It has nothing to do with vengeance but a whole lot to do with awareness that all relationships are between two people, and anything else is interfering in the natural process of human interaction.
I believe in peace because I think war destroys our humanity. Each death, no matter how small, be it fly or elephant, takes something from us to accomplish. Think of the first time you killed a fly. There was an uneasiness about it, a sort of gnawing sense that it was wrong. Your first swat was probably gentle, tentative, and filled with the total awareness of what you were about to do.
It became easier after that and with each one it became easier because there was less humanity to stand in the way. Eventually it became commonplace and it meant nothing to kill dozens of flies mindlessly each day. This is how war operates on a larger scale because each battle is a fly and each war is the death of human dignity pieces we will never regain.
I believe in being nice to people because it is one of those seeds that gets spread around and keeps growing. Compassion is like a smile. It spreads easily, even if only briefly. I believe those moments grow into larger ones and are an important part of the stitching together of a better world.
I believe in taking care of one another because as corny and trite as it sounds, we really are the world. If we all picked one person to give to, to make sure they had something extra in their lives they might not have if it weren't for us, we would have that better world a lot quicker than the pace it is moving now.
I believe in love because it's the only thing I've seen that can change people. The trick to love is learning how to channel it positively so it doesn't consume you and those around you. It's a fire that can do a lot of good if it is used to burn only for good things, ideas, passions, and dreams.
I believe in the power of music to change the world. As long as we have access to each other's music, we have something to share that doesn't require language to communicate. In fact, not understanding the words is what may eventually save us because it strips the politics, the biases, the blame, the whining, the desperation from it and leaves the pure musical message that enters our hearts and minds as it was meant to do.

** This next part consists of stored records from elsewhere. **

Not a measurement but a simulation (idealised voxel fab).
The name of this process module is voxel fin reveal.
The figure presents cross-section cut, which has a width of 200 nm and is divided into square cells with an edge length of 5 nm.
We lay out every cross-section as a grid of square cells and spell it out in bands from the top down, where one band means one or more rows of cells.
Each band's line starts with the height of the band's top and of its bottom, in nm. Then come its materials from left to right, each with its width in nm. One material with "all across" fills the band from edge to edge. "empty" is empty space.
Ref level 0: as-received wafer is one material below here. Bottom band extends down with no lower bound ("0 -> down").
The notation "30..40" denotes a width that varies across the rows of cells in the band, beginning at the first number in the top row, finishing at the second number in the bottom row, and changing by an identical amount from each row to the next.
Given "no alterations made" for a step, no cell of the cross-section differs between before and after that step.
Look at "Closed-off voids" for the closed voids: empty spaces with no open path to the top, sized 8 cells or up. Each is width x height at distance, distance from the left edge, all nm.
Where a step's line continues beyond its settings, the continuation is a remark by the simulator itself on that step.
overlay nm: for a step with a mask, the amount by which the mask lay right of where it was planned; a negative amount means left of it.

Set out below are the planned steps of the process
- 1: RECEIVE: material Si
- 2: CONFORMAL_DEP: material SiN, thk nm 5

I profoundly believe in the awesome healing power of nature. I have yet to meet a person, a drug, a healer, or anything written, described, drawn, painted, defined that even comes close to what happens inside of us when we let the majesty of an ocean sunset, a refreshing pine-scented breeze, a perfectly blue sky, a field of flowers touch our hearts and say hello to pieces of self we didn't even know we had.
So you see, I do believe. I could go on and on because there's a whole lot more I believe, but as you can already see, my lack of belief in what you believe doesn't make me empty. I feel pretty full and satisfied with my existence. And I don't have to give it away to anyone--real or imaginary.